/trees

A catch all utility library for creating tree data structures

Primary LanguageClojureEclipse Public License 1.0EPL-1.0

trees

A catchall utility library for tree related data structures

Usage

Under construction.

(use 'trees.labeled-trie)

(def m (reduce (fn [tree ks] (tree-update-in tree ks last-val-sum safe-inc)) (create-root) [[:a 1] [:a 1] [:a 4] [:a 9]]))
 
;; #trees.labeled_trie.Node{:count 4, :agg 15, :children {:a #trees.labeled_trie.Node{:count 4, :agg 15, :children {1 1, 4 0, 9 0}}}}

Labeled Trie

This is a tree data structured built out of maps and sorted maps (TreeMap).
At each odd level (root == 0) a sorted-map is created and each even level creates a normal hash map.

Unlike normal Trie's the key is not a String but rather a sequence e.g [:a 1 :b 2 :c 3].
The whole odd sorted level path setup is meant to support labeled paths i.e [label1 val1 label2 val2 ...]
So labels are not sorted by values are.

This allows data to be stored e.g in a time series [:ts millis :grouping1 1 :grouping2 2]
If you get label :ts the millis values are in sorted order, the same if you do (get tree [:ts :grouping1]) etc..

Hierarchical Aggregations

The Labeled Trie should actually be called a Labeled Hierarchical Trie, becuase it allows to stored aggregations at each node level
in a path. This feature is usefully for results like sum and count that are commutative and makes for fast querying where results
are already pre-computed and doesn't need a full path scann.

Each Node at each level maintains the key works :count and :agg.
The keyword :count contains the number of updates made to all subnodes.
The keyword :agg contains whatever was returned by the agg functions, see "Tree updates/inserts".

Tree updates/inserts

Updates and inserts are the same and uses tree-update-in
The function takes the arguments [tree ks agg-f update-f]
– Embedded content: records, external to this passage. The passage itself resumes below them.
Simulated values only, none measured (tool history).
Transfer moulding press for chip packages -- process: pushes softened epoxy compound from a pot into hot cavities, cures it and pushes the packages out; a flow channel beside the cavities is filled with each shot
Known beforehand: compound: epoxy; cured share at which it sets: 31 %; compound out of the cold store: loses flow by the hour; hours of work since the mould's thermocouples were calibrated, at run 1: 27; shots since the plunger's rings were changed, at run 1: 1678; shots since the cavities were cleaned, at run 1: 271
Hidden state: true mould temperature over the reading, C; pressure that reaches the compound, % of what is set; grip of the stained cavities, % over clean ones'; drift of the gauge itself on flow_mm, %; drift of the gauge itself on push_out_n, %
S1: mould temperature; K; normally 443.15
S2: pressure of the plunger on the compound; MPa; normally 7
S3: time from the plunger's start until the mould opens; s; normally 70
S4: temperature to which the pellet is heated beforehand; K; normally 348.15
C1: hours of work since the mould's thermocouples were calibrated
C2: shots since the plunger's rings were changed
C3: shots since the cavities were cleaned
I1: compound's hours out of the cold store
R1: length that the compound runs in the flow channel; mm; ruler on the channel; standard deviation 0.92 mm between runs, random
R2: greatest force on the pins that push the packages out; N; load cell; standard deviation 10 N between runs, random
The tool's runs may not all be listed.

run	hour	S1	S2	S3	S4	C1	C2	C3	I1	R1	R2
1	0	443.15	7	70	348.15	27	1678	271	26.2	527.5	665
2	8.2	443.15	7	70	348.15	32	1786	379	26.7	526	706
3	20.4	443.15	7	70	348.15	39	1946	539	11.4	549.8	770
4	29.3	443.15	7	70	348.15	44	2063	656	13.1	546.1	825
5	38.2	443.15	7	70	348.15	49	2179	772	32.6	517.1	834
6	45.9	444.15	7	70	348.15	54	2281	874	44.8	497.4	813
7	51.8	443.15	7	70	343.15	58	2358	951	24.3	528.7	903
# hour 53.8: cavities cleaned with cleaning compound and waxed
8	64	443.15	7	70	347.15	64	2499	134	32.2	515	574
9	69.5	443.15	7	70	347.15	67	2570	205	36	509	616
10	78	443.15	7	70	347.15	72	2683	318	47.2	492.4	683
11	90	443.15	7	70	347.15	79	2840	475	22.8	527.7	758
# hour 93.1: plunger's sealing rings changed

tree     => is the tree returned from either create-root or another tree-* function
ks       => is a sequence (array, collection or vector) that contains the path e.g :a 1 :b 2 :c 3
agg-f    => Each node at each level has a :agg key which is used to support hierarchical aggregation values, 
            the agg-f each called at each node level in the ks update path with the arguments, (agg-f agg lvl all-ks),
            its arguments are agg    => the previous value returned by agg or nil,
                              lvl    => the level 0 == root at which the node is at,
                              all-ks => the ks as passed into the tree-update-in function
update-f => Is the function called at the end of the ks path (note any intermediate nodes are automatically created.
            The function is called (apply update-f (get (:children m) k) update-f-args),
            its arguments are (update-f state args)
            state => is the last value returned at the update path ks i.e if no value existed this will be nil otherwise if this function returned a vector [1 2] 
                     state will be [1 2] or as with the safe-inc function if it returned 0, 0 will be the state value.

Benchmark

Insert 100 000 random records with 3 labels i.e a depth of 6.

WARNING: Final GC required 3.2728941684015633 % of runtime
Goal:  Insert into labeled trie
-----
Case:  :labeled-insert
Evaluation count : 120 in 60 samples of 2 calls.
             Execution time mean : 596.872507 ms
    Execution time std-deviation : 3.593147 ms
   Execution time lower quantile : 590.464499 ms ( 2.5%)
   Execution time upper quantile : 602.800874 ms (97.5%)
                   Overhead used : 1.861573 ns

License

Copyright © 2014 Gerrit Jansen van Vuuren

Distributed under the Eclipse Public License either version 1.0 or (at your option) any later version.